Smart idea

Chief Justice (CJ) Dilip Kumar Paudel, whose resignation or impeachment is being demanded by various quarters, has hit upon a smart idea of seeking to avoid this eventuality by proposing to demand, instead, the resignation of ad hoc judge Pawan Kumar Ojha, appointed to the Supreme Court during the King’s direct rule. He made this idea known to lawyers of the Nepal Bar Association (NBA) and the Supreme Court Bar Association (SCBA) at an emergency meeting called by the Supreme Court one day after a number of MPs of the major political parties called for the resignation of Paudel and Ojha, or Paudel’s impeachment on the grounds that they were ‘incompetent’ and ‘agents of regression’. Paudel is reported to have told lawyers that he now feels the need to reconsider the manner in which Ojha was appointed. Paudel aimed to persuade lawyers to urge politicians not to impeach him. The lawyers have been boycotting all programmes attended by the CJ.

Generally, a person tries to avoid leaving high office, that, too, under pressure. CJ Paudel must have acted from that instinct. But at the same time, the CJ is supposed to be a person of moral and professional integrity against which no finger may be raised as he heads an institution which is solely entrusted with interpreting the Constitution. Obviously, the public expects their CJ to be a beacon of virtue and to uphold the Constitution and justice against all odds, even where politicians fail. But unfortunately, CJ Paudel like all his predecessors since October 4, 2002, has been widely seen, even by the legal community, to have failed to live up to that role.

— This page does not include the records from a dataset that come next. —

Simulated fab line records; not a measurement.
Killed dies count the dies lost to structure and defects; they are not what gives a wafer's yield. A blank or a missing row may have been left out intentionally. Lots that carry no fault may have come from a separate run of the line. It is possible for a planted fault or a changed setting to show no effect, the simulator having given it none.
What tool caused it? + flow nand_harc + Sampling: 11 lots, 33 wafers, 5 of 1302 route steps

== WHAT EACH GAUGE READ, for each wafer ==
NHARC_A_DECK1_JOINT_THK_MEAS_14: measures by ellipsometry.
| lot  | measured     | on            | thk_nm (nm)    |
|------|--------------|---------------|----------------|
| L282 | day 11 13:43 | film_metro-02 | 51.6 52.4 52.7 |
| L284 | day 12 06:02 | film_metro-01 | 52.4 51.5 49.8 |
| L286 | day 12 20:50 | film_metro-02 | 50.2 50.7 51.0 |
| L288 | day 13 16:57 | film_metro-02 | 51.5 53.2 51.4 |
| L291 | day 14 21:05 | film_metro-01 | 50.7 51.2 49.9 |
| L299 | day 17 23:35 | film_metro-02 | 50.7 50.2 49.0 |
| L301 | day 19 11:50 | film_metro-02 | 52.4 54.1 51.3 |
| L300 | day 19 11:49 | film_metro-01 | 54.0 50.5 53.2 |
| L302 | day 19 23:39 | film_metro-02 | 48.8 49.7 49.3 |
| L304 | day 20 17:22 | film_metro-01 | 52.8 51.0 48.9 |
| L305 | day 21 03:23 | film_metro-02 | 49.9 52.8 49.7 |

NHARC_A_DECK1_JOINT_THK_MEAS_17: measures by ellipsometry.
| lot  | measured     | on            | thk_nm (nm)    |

Indeed, the Supreme Court had unanimously upheld the dissolution recommended by the then Prime Minister Sher Bahadur Deuba, but when Deuba failed to hold the promised elections, the apex court could do nothing to prevent a situation not envisaged by the Constitution, and it easily went along with the royal rule. Moreover, it even failed to hear a review petition seeking the restoration of the House for more than three and a half years, letting the King eventually restore it through a political decision under the tremendous pressure of the mass movement. Like some of his predecessors, Paudel had also pledged to open the House restoration case. Besides, some people have also questioned the legality of his appointment for its recourse to the controversial use of Article 127. It gives cause for worry about the judiciary that CJ Paudel has sought a political horse trade to save the two years of his remaining judicial tenure, that, too, by proposing to seek the resignation of a judge who was appointed on the very recommendation of the Judicial Council, which Paudel headed. These are totally new times, and the present House and the government are there to see to the writing of an entirely new constitution through constituent assembly. Given the circumstances he is in, Paudel would do himself, and the entire judciary, a service by heeding the call of the MPs. The sooner, the better.